SimpleDMFT_solver

Official Resources

• Source Repository: https://github.com/romainfd/DMFT_solver
• License: No explicit license found (Copyright retained by author)
• Language: Python, Jupyter Notebook

Overview

This repository contains a simple, educational implementation of a DMFT solver. It focuses on the Iterated Perturbation Theory (IPT) method for the single-orbital Hubbard model on a Bethe lattice. It serves as an accessible entry point for understanding the structure and implementation of a DMFT self-consistency loop and perturbative solvers, utilizing a clear Jupyter Notebook format.

Scientific domain: Educational Physics, Many-Body Theory Target user community: Students, Beginners in DMFT

Theoretical Methods

• Dynamical Mean-Field Theory (DMFT)
• Iterated Perturbation Theory (IPT)
• Hubbard Model (Half-filling focus)
• Bethe Lattice Density of States

Capabilities

• Exact Solution (Limit): Solves the single-band Bethe lattice Hubbard model.
• Self-Consistency: Demonstrates the full DMFT loop implementation in Python.
• IPT Solver: Implements the efficient IPT approximation for the impurity problem.
• Spectral Functions: Calculates Green's functions and self-energies on real frequencies.

Key Strengths

Simplicity:

• Minimal codebase, easy to read and modify.

Educational Value:

• Demonstrates the core logic of DMFT without the complexity of optimized production codes.
• Jupyter Notebook format allows for interactive learning and plotting.

Inputs & Outputs

• Input parameters:
  • Model parameters defined in notebook: $U$ (interaction), $\beta$ (inverse temperature), $D$ (bandwidth).
  • Code parameters: n_loops, mixing.
• Outputs:
  • Plots of Green's functions and Self-energies vs frequency.
  • Quasiparticle weight $Z$.

Interfaces & Ecosystem

• Language: Python (Primary), Jupyter Notebook.
• Dependencies: NumPy, Matplotlib, SciPy.

Performance Characteristics

• Speed: Very fast (IPT is analytical/algebraic).
• Compute: Runs instantly on standard laptops.

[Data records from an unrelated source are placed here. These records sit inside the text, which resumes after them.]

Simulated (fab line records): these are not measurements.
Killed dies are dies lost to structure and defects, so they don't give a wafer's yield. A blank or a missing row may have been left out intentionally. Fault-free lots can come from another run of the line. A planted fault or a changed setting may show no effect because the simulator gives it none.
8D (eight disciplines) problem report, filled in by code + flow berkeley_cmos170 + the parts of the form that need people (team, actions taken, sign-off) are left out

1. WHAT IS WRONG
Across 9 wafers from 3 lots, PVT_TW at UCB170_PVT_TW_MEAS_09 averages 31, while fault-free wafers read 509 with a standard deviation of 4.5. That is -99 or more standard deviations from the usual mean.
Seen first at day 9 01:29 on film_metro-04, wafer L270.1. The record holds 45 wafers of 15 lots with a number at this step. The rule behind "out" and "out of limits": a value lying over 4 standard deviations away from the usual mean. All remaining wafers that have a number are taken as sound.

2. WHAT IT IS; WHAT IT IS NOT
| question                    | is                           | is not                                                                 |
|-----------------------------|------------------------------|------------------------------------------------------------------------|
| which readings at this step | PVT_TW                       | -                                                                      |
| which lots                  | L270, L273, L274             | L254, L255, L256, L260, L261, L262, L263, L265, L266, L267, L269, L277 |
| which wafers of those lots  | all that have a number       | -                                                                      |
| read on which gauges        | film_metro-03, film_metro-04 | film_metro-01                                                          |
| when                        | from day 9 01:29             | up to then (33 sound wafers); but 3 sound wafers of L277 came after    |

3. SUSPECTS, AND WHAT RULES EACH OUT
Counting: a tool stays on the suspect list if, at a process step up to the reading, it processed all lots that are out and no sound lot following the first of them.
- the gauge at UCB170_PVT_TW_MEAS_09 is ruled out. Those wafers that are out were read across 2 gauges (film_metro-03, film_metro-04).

Limitations & Known Constraints

• Scope: Limited to single orbital, Bethe lattice (infinite coordination number).
• Solver: IPT is approximate (strictly valid at half-filling for this implementation).
• Production Use: Not intended for material science production runs.

Comparison with Other Codes

• vs TRIQS/w2dynamics: This is a toy code for learning, not a library.

Verification & Sources

Primary sources:

1. GitHub: https://github.com/romainfd/DMFT_solver
2. Description: "LISA DMFT solver"

Verification status: ✅ VERIFIED

• Source code: OPEN
• Purpose: Educational / "Toy Code"